Haas made his fortune after founding what has become one of the world's largest machine tool manufacturing companies, Haas Automation. But in 2002 he decided to form a new NASCAR team, which he named Haas CNC Racing.
Most people who start NASCAR teams get their feet wet in the Nationwide or Camping World Truck series. Haas decided to take the plunge straight into the Sprint Cup pool.
"I never really seem to get things right," Haas said at Lowe's Motor Speedway on Thursday, "so I just decided, what the heck, we'll just go for the Cup team."
That turned out to be a mistake. His drivers never did win a race and he struggled to gain acceptance in the NASCAR garage, where people are used to seeing new teams launched with much fanfare only to crash and burn.
"It seems like in NASCAR it takes five years before the people in the garage will even really accept you," he said. "It's almost like you don't really exist until you've been here for a few years and people get to know you and understand that you might survive. Obviously the teams that disappear, we forget about quickly. But it really does take a lot of tenacity and money and time and effort just to survive in this competitive racing."
Three years ago it seemed like Haas' racing team might be one of those that just disappears. He was arrested by IRS agents and charged with tax evasion. He eventually pleaded guilty and in January 2008 he entered a minimum-security federal prison in Lompoc, Calif., to serve a two-year sentence.
That summer Joe Custer, who was running the team in Haas' absence, approached him with the idea of doing something dramatic to turn things around -- calling a Hail Mary play by bringing in Tony Stewart as co-owner of the team.
"We needed to do something in a big way," Haas said. "I kind of told Joe that I don't need to be coming to these races to be running 35th in points. So I told him either we make a change or we turn the place into a truck stop. It wasn't fun to go to the races and lose all the time."

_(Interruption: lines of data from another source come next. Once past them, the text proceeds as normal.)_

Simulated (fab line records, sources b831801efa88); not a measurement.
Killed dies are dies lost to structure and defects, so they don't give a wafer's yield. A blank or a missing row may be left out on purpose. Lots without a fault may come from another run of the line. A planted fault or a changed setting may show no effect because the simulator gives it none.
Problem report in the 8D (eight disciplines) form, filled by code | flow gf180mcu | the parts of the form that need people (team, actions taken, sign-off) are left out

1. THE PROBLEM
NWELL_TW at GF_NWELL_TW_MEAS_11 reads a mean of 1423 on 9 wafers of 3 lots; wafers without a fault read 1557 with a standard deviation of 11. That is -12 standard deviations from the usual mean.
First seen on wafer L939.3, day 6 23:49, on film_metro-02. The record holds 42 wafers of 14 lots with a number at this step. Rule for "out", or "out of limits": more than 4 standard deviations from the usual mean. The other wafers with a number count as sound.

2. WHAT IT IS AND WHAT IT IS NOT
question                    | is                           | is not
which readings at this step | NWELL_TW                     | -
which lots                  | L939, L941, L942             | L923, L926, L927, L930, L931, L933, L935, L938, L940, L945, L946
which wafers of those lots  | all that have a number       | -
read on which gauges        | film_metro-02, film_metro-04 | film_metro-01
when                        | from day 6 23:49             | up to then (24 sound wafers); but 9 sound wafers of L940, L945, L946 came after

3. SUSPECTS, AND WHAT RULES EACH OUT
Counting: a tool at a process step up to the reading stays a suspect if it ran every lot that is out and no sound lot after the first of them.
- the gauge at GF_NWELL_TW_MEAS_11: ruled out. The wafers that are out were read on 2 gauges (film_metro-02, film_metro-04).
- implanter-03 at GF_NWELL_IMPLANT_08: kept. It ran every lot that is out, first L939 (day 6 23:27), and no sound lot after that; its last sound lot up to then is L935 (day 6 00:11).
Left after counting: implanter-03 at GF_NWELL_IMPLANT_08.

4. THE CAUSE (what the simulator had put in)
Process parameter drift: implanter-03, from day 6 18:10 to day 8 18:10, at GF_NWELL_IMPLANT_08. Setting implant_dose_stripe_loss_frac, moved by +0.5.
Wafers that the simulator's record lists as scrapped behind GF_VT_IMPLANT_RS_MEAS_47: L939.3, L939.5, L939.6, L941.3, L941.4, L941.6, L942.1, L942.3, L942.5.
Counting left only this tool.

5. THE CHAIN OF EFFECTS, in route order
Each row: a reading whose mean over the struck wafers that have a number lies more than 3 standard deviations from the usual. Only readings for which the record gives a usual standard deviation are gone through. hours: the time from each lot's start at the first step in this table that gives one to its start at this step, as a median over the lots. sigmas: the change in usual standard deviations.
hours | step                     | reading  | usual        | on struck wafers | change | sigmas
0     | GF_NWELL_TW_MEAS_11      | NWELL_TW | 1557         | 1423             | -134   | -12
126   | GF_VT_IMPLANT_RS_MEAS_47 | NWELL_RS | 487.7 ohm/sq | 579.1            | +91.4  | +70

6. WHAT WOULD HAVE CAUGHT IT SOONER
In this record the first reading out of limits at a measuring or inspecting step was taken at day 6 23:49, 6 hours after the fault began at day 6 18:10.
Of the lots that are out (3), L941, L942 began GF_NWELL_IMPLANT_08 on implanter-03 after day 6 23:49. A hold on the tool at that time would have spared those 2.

Last November, about the time Stewart was transitioning from Joe Gibbs Racing to the new Stewart-Haas team, Haas was transferred from prison to a halfway house. Two weeks ago he was released.
It was just in time to see Stewart deliver the first victory in the team's history in the All-Star race at Lowe's. And by Thursday Haas was celebrating the team's first-ever pole, delivered by Ryan Newman.
For Haas it's a way to begin to put past mistakes behind him and move on with his life.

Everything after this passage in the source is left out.